H. R. S.

Washington.


SKETCHES OF LAKE SUPERIOR.

No part of America presents a more ample field of scenic attractions than the lake referred to. In some respects these attractions are peculiar. It is not only the largest body of fresh water on the continent, but pre-eminently so, the largest in the world. Titicaca, the greatest lake of South America, is computed to be two hundred and forty miles in circumference—a circle less than Ontario, and falling infinitely short of Erie, Huron or Michigan.

Superior is about ten miles short of five hundred, in its most direct line of coast, and may be computed at fifteen hundred miles in circumference.1 About one third of this is caused by its promontories and inlets, which give it a striking irregularity of outline. The direct line of inland navigation, which would be opened were the rapids at St. Mary's overcome, would be about twelve hundred and sixty miles in the outward voyage. It possesses several fine harbors and anchorage grounds. Its general features may be inferred from the maps, but no existing map can be relied on for the accuracy of its delineations. Its basin consists of massy formations of primitive rock, with dykes of trap, and horizontal walls of sandstone, giving rise to much variety in its features. Islands, mountains and cliffs, pass the eye of the voyager, with an animating succession, and appear as if they were suspended in the pellucid waters, for which this lake has been noted from the earliest times. This purity may be noticed in connexion with the absence of limestone among its formations, no locality of which has hitherto been discovered. It has, apparently, been the theatre of extensive geological convulsions, which have lifted up its horizontal rocks for a hundred and twenty miles in extent. Other portions bear striking evidences of having been submitted to oceanic action, the effect of which has been to break down its sandstone coasts, and deposit the debris in extensive plains, or sand mountains. Peaks, of a black basaltic aspect, cast their angular shadows over some of the more westerly portions of the lake; and the prospect from some of the higher points of those on which we have stood, is such as to excite the most exalted and transporting conceptions.

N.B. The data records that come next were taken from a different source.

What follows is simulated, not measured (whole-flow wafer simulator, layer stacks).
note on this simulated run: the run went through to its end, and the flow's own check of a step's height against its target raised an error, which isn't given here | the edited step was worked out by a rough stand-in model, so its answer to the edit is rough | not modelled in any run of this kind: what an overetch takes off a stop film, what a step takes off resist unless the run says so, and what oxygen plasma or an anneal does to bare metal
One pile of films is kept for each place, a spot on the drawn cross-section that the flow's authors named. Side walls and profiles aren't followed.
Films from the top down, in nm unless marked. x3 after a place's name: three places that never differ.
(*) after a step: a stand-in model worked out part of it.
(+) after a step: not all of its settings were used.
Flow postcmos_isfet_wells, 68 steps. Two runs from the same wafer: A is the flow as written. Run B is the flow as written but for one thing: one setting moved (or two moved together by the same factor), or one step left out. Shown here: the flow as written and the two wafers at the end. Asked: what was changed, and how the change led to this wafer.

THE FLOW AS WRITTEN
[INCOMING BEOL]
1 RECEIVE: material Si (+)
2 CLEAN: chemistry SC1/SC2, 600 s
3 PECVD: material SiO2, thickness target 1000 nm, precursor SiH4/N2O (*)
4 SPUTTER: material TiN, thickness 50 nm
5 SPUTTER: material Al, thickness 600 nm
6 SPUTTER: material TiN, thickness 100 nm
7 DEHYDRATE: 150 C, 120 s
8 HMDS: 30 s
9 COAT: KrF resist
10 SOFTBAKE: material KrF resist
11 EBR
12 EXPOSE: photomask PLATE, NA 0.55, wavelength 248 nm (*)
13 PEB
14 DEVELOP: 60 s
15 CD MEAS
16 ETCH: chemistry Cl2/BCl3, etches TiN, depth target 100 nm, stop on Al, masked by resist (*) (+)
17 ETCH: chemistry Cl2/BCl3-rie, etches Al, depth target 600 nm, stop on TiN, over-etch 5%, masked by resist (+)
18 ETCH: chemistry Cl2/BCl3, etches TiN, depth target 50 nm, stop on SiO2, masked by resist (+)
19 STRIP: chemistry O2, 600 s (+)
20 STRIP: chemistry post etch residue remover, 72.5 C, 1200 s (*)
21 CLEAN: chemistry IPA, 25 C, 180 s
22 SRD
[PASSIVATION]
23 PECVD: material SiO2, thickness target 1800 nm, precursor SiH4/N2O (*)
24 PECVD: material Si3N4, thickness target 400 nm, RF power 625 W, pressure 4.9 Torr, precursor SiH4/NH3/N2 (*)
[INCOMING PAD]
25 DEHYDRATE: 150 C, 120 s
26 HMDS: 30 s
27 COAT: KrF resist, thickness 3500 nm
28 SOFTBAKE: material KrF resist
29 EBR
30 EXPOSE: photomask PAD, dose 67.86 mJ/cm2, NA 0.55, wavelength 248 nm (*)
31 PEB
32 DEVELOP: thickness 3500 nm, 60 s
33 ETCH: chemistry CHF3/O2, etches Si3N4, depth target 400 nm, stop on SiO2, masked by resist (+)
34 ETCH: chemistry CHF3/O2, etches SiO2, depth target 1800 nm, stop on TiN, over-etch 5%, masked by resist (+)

1 Mackenzie says seventeen hundred.

The Porcupine mountains may be distinguished, from all that is known of them, as a volcanic group. They are situated in latitude 46° 52'. It would be practicable, in the range of American mountain scenery, to indicate points which have a higher elevation above the sea. Some of the peaks of New England or Virginia lift the observer into the mid heavens. But they are entirely wanting in the effect produced by a transparent mirror of water at their base—for it must be remembered, that no increase of altitude or magnitude can compensate for the absence of water. There is a single precipice, in these mountains, which the Indians represent to be one thousand feet in perpendicular height, having a deep, crater-shaped lake at its base.

The peninsula of Kewena extends into lake Superior about forty-five miles from its southern shore—the last ten or fifteen of which exhibit the shape of a lofty comb of the trap formations. Two points of this, which are sometimes called the Mamelles, have been descried, in clear weather, sixty-five miles. From the top of this ridge, the spectator looks to the east, and the west, and the north, and beholds one interminable sheet of crystal water. It seems, from the height, that the action of a single tempest, on so vast a mass of water, would be sufficient to prostrate the whole in ruins. Yet there is a breadth of several miles of solid rock, which has resisted the storms of ages. The effects of the action of the water, are the most striking on its western coast, which has been fretted into bays and inlets, leaving huge, castellated portions of unbroken rock standing in the water. These isolated masses, in misty weather, assume a spectral aspect. The Indians, who find aliment to their superstitions in scenes of awe, formerly deemed this part of the peninsula sacred, and never passed around it in their canoes.